What about that time in the 1500 when they made plans to conquer Korea and China
Both would have been essentially impossible due to numerous reasons. Korea failed because of logistics in the form of widespread localized resistance across the peninsula, which were mostly financed by the navy under Yi Sun-shin, not to mention that by the time that the Chinese intervened in late 1592 in order to aid its closest vassal, plausibility was out of the window. Even if Japan had somehow managed to pull off an impossible occupation, sporadic resistance would still continue to occur across the peninsula, tying up Japanese forces, while an incursion into China would have bankrupted the Japanese treasury, and may well have led to Japan's complete devastation by an invasion from China.

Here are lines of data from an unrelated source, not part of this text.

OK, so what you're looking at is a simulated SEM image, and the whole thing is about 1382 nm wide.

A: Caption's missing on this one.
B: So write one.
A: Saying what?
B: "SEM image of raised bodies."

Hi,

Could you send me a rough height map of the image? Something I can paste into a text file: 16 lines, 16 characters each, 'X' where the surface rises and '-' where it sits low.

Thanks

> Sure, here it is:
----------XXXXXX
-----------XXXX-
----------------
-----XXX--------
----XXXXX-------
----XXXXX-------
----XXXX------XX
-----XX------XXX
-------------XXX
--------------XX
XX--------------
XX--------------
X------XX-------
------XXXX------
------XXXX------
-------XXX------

The main issue with Japanese expansion in any scenario is that although it was somewhat geographically close to Korea, China, and the Ryukyus, allowing it to establish stable trading relations for more than a millennia, it would have been virtually impossible to consistently supply a significant amount of troops invading the mainland, although this also meant that foreigners invading the archipelago wouldn't fare any better either. For similar reasons, it would be extremely unlikely for Japan to expand into and retain islands across the Pacific, as it would come into contact with European colonial powers, so it would be more profitable to trade with them indirectly through the Ryukyus, as it did IOTL.